Recently one of my customers tried his guitar out on a new amplifier.  He really loved the sound.  He spoke of having some buyer's remorse on his current amplifier.  Up till the point of trying out the new amplifier, he was happy.  Now he has an inner desire for a new sound - what he considers to be a better sound.  We all suffer this.  Sad, huh?

There's nothing wrong with this.  It makes the guitar and amplifier world go around, and for those of us who build, provides us with an almost endless supply of customers!  And that's a good thing.

To be honest, I also am in that camp.  I own way too many guitars and amplifiers, and I also like to hear many, many different tones, always looking for that heavenly one.  The trouble is, that sound never lasts too long, and off I go again, looking for another better one.  So what makes us keep doing this?  Did Chuck Berry change his "sound" once he dialed in that Johnny B. Goode  sound, or Maybelline?  Not that I can hear.  Most of the major bands from the 60's and even 70's dialed in a certain sound, and ran with it.  Les Paul always sounded like Les Paul, as did Chet Atkins, and many, many others.

But in this world of thousands of stomp boxes, and hundreds of amplifiers and guitars, players of all types are looking for the sound, forever changing equipment.

Many pro players say that it's really in your fingers, and that any given guitar played by a famous player will sound like that player, not like the guitar.  There is some real truth in this, but it's not the whole picture.  To put a David Gilmour on a double humbucker Ibanez, or sticking Brad Paisley on a Les Paul with Gibson Burstbuckers would certainly change their sound.  Not the style, maybe, but the sound would definitely change. 

So there it is.  What guitar, amplifier, settings, stomp boxes, strings, picks and finger attack defines your sound?  Have you ever even thought of that?  Or do you just play the same way, trying out different instruments with different amps, and hope for the true tone/sound you've looked for your entire life?

My job is to build and sell custom guitars to the specifications of the new owners.  So far, I'm doing fine.  I build all types and manners of guitars, and I also offer a little better sustain and attack with my tonal chamber system.  But I would also say that one of the biggest sellers for me is not the sound...are you ready?  It's the look.

If 40% of all automobiles in the United States are sold on color, (and they are), it should be no surprise that an awful lot of guitars are sold on looks.  Is there any real difference in sound in a flame maple top vs. a quilted maple top vs. a plain maple top?  I sincerely doubt it...
Does sea foam green sound different than black?  Heck, no...
But if you walk into any guitar store in the country the color palette just hits you square in the face.  And that is a wonderful thing!  The beautiful woods, the wonderful colors, all make our artistic senses go wild, including our musical senses.  Some would even say they play better on a guitar of a certain type or wood style.  Maybe so, who am I to judge?
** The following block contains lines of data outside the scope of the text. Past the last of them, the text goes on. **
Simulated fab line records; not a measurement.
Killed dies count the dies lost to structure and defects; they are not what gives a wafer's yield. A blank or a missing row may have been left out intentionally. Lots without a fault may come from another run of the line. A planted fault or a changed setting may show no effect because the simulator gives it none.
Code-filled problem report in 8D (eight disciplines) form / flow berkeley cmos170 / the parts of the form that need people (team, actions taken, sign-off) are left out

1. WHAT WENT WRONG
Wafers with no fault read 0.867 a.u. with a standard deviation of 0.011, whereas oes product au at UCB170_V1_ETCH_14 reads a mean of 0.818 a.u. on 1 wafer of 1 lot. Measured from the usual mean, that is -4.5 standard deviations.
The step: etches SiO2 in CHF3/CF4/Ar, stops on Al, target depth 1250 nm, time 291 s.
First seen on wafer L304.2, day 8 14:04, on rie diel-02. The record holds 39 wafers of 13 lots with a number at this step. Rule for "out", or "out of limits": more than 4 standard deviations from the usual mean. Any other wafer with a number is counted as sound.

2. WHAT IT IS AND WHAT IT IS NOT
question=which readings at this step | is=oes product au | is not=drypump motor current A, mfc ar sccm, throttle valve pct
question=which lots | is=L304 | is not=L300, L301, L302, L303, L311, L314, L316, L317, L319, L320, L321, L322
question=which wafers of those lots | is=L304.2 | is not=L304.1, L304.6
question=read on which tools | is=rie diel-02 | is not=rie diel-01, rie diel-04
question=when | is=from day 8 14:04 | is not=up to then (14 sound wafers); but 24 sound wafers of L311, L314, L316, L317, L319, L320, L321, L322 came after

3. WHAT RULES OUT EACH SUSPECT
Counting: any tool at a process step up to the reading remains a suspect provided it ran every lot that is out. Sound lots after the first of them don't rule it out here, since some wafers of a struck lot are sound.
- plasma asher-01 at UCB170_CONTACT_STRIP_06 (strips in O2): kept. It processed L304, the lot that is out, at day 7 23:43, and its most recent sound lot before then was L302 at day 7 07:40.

And then there are the style purists. Let me break their bubble a little.
If you are a disciple of the Stratocaster with maple neck crowd, you might be surprised to know how many woods Fender has made Strat bodies out of in the last 60 years.  Basswood, Alder, Poplar, Maple, Swamp Ash, just to name a few off the top of my head.  And the paint has changed multiple times, from the original old nitro lacquer finishes which were banned in the mid 70's, to the thick, polyurethane finishes we sometimes see today.  And in the old days, a lot of guitars were painted with car paint!  Today, there is a lot of water based products out there, since the EPA has put their foot down on emissions.  If some woods are better at being so-called "tone woods", what do all these changes do to Fenders over the years?  And what is your guitar covered with?  Red, or white, or natural would probably be a more honest answer.  And the wood?  Most of the owners of painted guitars cannot tell you. And that's a fact, unless they were told in the owner's manual, or found someone who sanded off their paint and posted the correct answer on a forum.  Pros usually always know, but the bulk of us?  Not a clue...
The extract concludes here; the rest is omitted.